From the time I returned from Canada, there has been a lot of restructuring and reorganising in our church leadership and work culture based on the inspiration received from Pastor Shyju and Emmanuel Church at Montreal, and I have been absolutely enjoying the conversations as we try to brainstorm for ideas and strategies to enrich and upgrade the teams.

As a church responsible for cultivating worshippers who need to learn and understand true and genuine worship, in the last meeting with the worship team, I shared a few key principles on my expectation from them as their pastor, that I felt could be beneficial if shared here.

1. Worship starts at your home!

The church today is filled with are far too many professional worship leaders, who wouldn’t be able to “worship” until and unless they have a microphone, a great sound system and a responsive audience!

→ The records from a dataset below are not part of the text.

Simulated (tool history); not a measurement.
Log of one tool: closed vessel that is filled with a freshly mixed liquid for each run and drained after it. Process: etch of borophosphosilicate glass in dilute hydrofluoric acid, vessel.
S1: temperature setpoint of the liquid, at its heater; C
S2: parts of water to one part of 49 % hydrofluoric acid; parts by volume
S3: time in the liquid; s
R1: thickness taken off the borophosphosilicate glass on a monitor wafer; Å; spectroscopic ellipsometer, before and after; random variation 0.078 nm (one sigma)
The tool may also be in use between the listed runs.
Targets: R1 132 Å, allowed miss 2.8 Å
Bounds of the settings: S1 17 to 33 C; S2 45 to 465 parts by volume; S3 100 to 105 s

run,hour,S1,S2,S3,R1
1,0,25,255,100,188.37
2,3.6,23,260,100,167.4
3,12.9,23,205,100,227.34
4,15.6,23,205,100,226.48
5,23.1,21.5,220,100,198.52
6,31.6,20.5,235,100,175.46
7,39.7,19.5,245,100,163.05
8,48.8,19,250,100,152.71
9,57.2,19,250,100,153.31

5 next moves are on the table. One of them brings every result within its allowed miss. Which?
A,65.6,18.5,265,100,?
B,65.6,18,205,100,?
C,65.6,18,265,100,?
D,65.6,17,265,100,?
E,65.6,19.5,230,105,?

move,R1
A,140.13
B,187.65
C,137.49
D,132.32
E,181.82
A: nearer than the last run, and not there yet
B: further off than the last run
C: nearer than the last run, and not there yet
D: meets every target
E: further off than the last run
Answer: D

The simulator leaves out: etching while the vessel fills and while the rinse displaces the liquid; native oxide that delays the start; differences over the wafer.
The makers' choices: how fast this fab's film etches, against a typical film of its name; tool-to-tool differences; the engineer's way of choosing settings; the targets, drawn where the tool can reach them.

Can you imagine how much of a change the worship in church will experience if every one in the worship team have been spending quality time worshipping Jesus in secret before attempting to do so in public?

Don’t manufacture songs and worship on a sunday morning on the stage. What you serve on the stage on a Sunday morning has to be first offered to God in your private worship. Please note that I’m not talking about worship rehearsal, I am talking about worship itself!

2. Select your songs and lyrics wisely

If you have been in private worship through the week, it will automatically reflect in the songs that you select to sing for the Sunday morning. Additionally, its necessary to be very sensitive to the heart of God for the church, the season that the church is in, and even the sermons that are being preached at church while selecting the songs.

Don’t just look for melodious songs. Look for songs that will cause people to fall in love with Jesus afresh. I have often told my team to not repeat some songs every weekend just because people loved it and God moved during that song. We need to learn how to hear the heartbeat of God for our church now.

His mercies are always new every morning. Ask him also for fresh lyrics and new songs that you could sing to God every weekend that would be your own song. You will never have a day in your life when you won’t have a fresh reason to praise and worship God for.

3. Equip Yourself & Your team

Here’s something interesting to remember. Your anointing cannot replace your need for hard work. Sometimes we take it for granted that we have God with us and that’s all we need. That’s true, in a way. However, the worship that you offer is for God. And God deserves and demands excellence.

We wouldn’t care to give anything less than the best for our employers, for our families and even for our friends. But when it comes to the church, when it comes to offering something to God, we are OK with mediocre or even inferior standards for music, voice quality, stage presence, band cohesiveness etc.

You may think that you are not naturally gifted or talented with music or a great voice. That’s not a big problem. You can learn it. You can get mentored. You can equip yourself and your team. This takes hard work, submission and consistent desire to grow. If you’re willing to learn, God will bring the resources required to help you with the same.

4. Pray for the church

We just made it mandatory for the members of our worship team to be at the weekly prayer services we have for church before they come on stage to minister in worship. So many times, we think that worship and prayer is the same. It is not. Worship causes you to fall in love with God, prayer helps you to fan into flames that love for God.

So it’s necessary for you to pray for your church and break every spiritual barrier there is to falling in love with Jesus before actually trying to invite people into a place of intimacy with God during corporate worship. If you’re not willing to spend time praying for your church, you’re not yet ready to lead the church in the area of worship.

It’s not only the preachers who’ve got to pray for the church before they preach, even the worship leaders need to follow suit.

5. Be present and sensitive on the stage

As a worship leader who is genuinely passionate about God, and having selected the songs carefully, and worked, prayed hard towards the weekend service, it’s pretty possible that you would be totally lost in worship when on the stage.

As much as these are needed, it’s also necessary to be sensitive to your pastor, your church audience, other worship leaders and the musicians when on the stage.

Please don’t overshoot your allotted time, unless you really see that God is taking over the service and you have your pastor’s permission to do so.

When you are sensitive to God and also to the church while leading worship, you will be able to maintain equilibrium in your effort to take an entire congregation into the throne room of God.

My desire, hope and prayer is that God will cause our churches to move into a place of passionate yet purposeful celebration of God’s love week after week.